A University of Virginia press release announces ...
A recent study reports that high school students who study fewer science topics, but study them in greater depth, have an advantage in college science classes over their peers who study more topics and spend less time on each.I have no idea if the results are reliable but it does highlight an issue that needs to be addressed. Is it better to learn a single subject in some depth than several subjects at a more superficial level? One can make a good case for both sides.
This is an important question here at the University of Toronto because we are in the middle of a huge shift away from in-depth studies to more breadth. For example, there were 50 students who enrolled in our enhanced biochemistry program a few years ago but last year that number dropped to 17. There's no indication that we have bottomed out.
Instead of taking an honors biochemistry program with advanced labs, research projects, and 4th year honors courses, our students are opting for a lighter biochemistry program that whey can combine with other programs, like economics, psychology, or physiology. This breadth can only be achieved by taking a higher percentage of lower level introductory courses.

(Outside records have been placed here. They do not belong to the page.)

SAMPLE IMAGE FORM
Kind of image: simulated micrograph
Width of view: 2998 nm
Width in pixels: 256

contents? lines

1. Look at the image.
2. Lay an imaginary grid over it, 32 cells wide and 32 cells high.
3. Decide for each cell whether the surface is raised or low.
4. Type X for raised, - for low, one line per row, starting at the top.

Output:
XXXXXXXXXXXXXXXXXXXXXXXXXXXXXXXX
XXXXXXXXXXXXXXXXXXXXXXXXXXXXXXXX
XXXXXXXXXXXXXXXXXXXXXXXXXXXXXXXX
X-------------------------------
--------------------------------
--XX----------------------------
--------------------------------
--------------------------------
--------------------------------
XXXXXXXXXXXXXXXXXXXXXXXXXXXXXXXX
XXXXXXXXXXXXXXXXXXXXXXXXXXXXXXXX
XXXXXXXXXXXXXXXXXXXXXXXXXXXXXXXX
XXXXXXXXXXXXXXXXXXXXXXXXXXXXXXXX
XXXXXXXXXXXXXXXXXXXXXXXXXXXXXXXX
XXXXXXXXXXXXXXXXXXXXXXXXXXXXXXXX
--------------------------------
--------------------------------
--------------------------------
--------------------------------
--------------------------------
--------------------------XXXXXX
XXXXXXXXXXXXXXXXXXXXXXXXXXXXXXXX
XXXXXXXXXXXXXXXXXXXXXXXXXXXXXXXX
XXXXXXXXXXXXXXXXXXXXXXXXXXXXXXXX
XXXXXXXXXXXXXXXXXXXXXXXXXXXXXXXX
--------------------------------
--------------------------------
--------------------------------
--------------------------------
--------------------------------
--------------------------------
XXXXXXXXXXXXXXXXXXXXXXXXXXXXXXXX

Is this a good idea? Our students seem to think it is, and so far the university is doing everything to encourage them to abandon the rigorous honors programs. (Part of the problem is that all our students graduate with "honors" no matter what program they take and what grades they achieve.)
Is this happening at other universities? Is it better to have a broad general education in science than a specialized one? Personally, I think that specialization in one subject is essential for critical thinking and for understanding scholarship. I don't care which subject a student chooses but they should pick one and take the most advanced undergraduate courses.